Last week when chatting on a BlogTalk radio show, the topic of Vajazzling—the most buzzed about $50 treatment of Spa Week this season—obviously came up in conversation. The #1 question of the segment our listeners wanted answered was right to the point: What do men think of the bedazzling phenomenon? And not just after seeing the Vajazzling videoafter experiencing it. In the bedroom.

Well, ask and you shall receive… yesterday we posed this question on Spa Week Daily, and last night received a very detailed first-hand account via email (poster child included). Thank you to the sender, who shall remain anonymous.

I think the key to a good vajazzle is the element of surprise.
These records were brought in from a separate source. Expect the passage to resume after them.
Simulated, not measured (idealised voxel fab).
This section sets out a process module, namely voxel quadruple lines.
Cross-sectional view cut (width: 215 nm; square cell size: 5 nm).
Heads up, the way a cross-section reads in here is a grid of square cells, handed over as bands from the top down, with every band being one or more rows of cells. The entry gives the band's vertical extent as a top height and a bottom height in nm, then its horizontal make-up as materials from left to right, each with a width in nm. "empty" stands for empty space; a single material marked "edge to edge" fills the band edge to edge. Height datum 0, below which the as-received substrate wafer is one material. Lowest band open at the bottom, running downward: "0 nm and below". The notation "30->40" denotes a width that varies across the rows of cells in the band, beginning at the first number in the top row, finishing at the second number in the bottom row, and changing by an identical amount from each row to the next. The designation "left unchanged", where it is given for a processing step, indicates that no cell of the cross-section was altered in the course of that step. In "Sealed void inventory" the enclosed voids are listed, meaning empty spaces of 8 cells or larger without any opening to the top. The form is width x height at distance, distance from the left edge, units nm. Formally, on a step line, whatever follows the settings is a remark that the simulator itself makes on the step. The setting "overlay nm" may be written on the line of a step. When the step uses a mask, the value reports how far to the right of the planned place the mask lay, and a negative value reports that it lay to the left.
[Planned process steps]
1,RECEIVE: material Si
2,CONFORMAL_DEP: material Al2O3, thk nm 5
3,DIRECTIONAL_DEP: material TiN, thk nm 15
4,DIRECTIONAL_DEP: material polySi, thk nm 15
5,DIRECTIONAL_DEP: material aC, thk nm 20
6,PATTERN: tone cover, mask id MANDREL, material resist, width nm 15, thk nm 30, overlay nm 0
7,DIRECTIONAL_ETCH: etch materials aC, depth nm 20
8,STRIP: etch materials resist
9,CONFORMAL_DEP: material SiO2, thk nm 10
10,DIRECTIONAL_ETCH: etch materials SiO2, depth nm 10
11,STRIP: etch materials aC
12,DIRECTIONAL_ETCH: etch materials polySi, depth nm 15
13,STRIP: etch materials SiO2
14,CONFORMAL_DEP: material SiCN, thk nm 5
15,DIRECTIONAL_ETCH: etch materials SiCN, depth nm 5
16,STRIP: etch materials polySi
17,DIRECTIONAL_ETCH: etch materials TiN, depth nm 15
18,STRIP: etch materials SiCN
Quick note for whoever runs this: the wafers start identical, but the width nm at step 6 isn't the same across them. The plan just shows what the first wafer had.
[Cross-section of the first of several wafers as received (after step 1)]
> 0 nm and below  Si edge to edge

I’d heard about vajazzling before and the girl I’m seeing told me she was excited to get the treatment. When she said that she wanted a disco ball down there, I imagined Michael Jackson’s diamond-studded white glove peeking out from behind the panties. I have to say I was kind of disappointed when she came back with a little pink heart. It was cool, but I expected something different, without thinking of the ramifications of the crystals (yeah, they’re actual crystals).

Now what’s the first thing you do if your woman gets vajazzled? If I have to tell you the answer to this riddle… hold on… I think that was your girlfriend calling. So this part, nothing really changes if you’re used to her being waxed. If you aren’t, that’s something that goes hand-in-hand with the whole vajazzling experience, so enjoy it.

She said the woman who vajazzled her indicated you’re not supposed to have sex right after you’re vajazzled. I’d thought there may be laceration involved (did I mention the crystals?), but there was no problem with it for us; unless you count vajazzles everywhere as a problem.

They were on the sheets, the heart was no longer in tact, they were in different places on her body and other places in the bed, on clothes… I had vajazzles stuck to my shoulder the next day… we even found one on a dish that had gone through the dishwasher. They get all over. I wanted her to remove them earlier in the week, but she insisted they stay on ’til they fell off. The novelty had run out far before the heart was indiscernible.

Obviously, if you’re a stripper, you need to get these. Every girl doesn’t have them, and if you’re the one who is done up, you think that won’t make you an extra $50 a week? I guarantee you it would. It’s like Lady Gaga – she’s never wearing the same thing so she’s always interesting to look at. Get a different design each week and your customers will come in just to see that. If you’re a serious entertainer, I feel this is a must. Clear heels are so passé anyway.

But I have to tell you, overall, I wasn’t off-the-wall thrilled with the vajazzles. If I didn’t know that it was coming, I would have been completely amazed and in awe. I think you could probably use this to spice it up in the bedroom a bit, but don’t tell him you’re going to do it, just do it. The element of surprise is essential.